By William Pfaff
The Balkans are historically apart from Europe for two reasons, one religious and the other political.
This has everything to do with the present crisis of Greece and the future of Greece’s membership in—or perhaps its departure from—the European Union and its eurozone. To understand what is happening, it is necessary to understand something of the past.
Geography and the Great Schism in the development of Christianity left all the Balkan peoples in the Orthodox half of the Christian world, separating them from the Western Europe of Roman Catholic and Protestant religion, the Renaissance and scientific revolution, from which the modern Enlightenment West has emerged.

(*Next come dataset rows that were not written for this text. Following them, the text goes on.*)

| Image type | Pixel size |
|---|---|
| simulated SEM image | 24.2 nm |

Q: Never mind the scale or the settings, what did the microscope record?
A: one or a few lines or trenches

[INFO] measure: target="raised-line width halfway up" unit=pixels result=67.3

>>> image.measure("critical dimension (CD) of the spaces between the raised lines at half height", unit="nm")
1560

Living, as they subsequently did, for greater or lesser periods of time, under the control of the Ottoman Turks, left a permanent mark on all the Balkans. None was to have a history of lasting independent self-government. The Balkans since have been haunted by resentment and by memories of lost battles to the Turks, or to lesser enemies, and by paranoid sentiments of irredentism, territorial revindication, religious conflict, clan and family vengeance.
Serbia has probably the longest record of independence, with a Serbian Patriarchate from the ninth century until defeat in the Battle of Kosovo in 1389. It then remained under Ottoman control until successful insurgent upheavals in the 19th century. The modern post-Tito wars of Yugoslav succession that Serbia waged between 1991 and 2000 must be understood as the Serbs’ revenge against “the Turks.”
Greece was different. It was never entirely independent from the time it was taken over by the Romans in the second century A.D. It then passed naturally into the Eastern Roman Empire (Byzantium) when Rome itself fell in the fourth century, with Constantinople its new capital.
However, Greek Christians largely ran the Byzantine Empire from that time until the Ottoman Turk conquest in the 15th century. From then on, the Greeks had become a conquered people, although a privileged one.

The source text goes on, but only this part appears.